Summary of article:
The article titled ‘Finding Employees and Keeping Them: Predicting Loyalty in the Small Business’ accounts for various factors that determine employee loyalty in small businesses.
The authors assert that employees in small businesses are expected to be more versatile and dynamic. This makes hiring the right people a little challenging. In larger businesses, each employee is a specialist in a particular facet of business. To this extent, job descriptions can be sharply defined and employees hired in numbers. (Dyer and Reda 2010)
Indeed, as the study identifies, small businesses which adopt a formalized hiring process tend to perform better than their less structured counterparts. For example, parameters such as financial performance, revenue growth, as well as owners’ success perception, all point to this correlation. More importantly, selection of personnel inadequately skilled for the role has a detrimental effect on retention. Not only do such employees let the performance of the business slip, but they themselves feel dissatisfied at work and are likely to quit. Herein is a key insight – professionalism and mastery over skills is a win-win situation for the recruiter and the employee.
The findings of the research point out that employees’ perception of owner commitment is vital to their loyalty toward the business. Likewise, usage of formal recruitment processes increases credibility in the eyes of the employee. These factors have a bearing on how long and with how much involvement employees deliver their duties for the business. On account of limited need for personnel, small firm owners are also inexperienced in using robust selection processes. Even otherwise, conventional recruitment practices are not very effective for small firms. (Dyer and Reda 2010)

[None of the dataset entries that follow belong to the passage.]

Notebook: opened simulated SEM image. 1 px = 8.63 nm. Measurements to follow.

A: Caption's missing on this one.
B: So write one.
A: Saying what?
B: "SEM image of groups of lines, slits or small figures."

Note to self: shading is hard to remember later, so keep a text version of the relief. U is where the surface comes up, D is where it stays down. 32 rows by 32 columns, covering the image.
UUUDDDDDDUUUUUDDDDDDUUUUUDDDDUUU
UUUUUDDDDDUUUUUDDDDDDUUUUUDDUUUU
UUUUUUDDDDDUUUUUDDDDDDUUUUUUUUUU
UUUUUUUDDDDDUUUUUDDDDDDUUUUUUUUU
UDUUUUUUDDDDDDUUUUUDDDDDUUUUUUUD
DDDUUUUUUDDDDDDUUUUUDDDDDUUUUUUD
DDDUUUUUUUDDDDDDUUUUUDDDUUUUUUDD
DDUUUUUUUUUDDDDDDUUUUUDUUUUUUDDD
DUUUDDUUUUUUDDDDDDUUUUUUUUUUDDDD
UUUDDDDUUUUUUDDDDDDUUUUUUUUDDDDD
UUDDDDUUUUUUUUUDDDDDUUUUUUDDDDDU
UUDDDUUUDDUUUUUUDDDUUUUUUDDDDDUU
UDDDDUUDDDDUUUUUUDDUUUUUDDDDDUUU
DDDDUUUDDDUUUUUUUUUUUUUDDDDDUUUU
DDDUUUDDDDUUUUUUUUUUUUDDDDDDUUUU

Often potential candidates fear the possibility of exploitation by proprietors. They believe, not without reason, that the limited finances of the company would necessitate maximal usage of hired personnel. Due to modest financial resources of the business, candidates are also doubtful of receiving employment benefits, including health insurance, incentives, paid leaves, etc. This has a detrimental effect on loyalty, especially when during the course of employment, some of these promises are not met.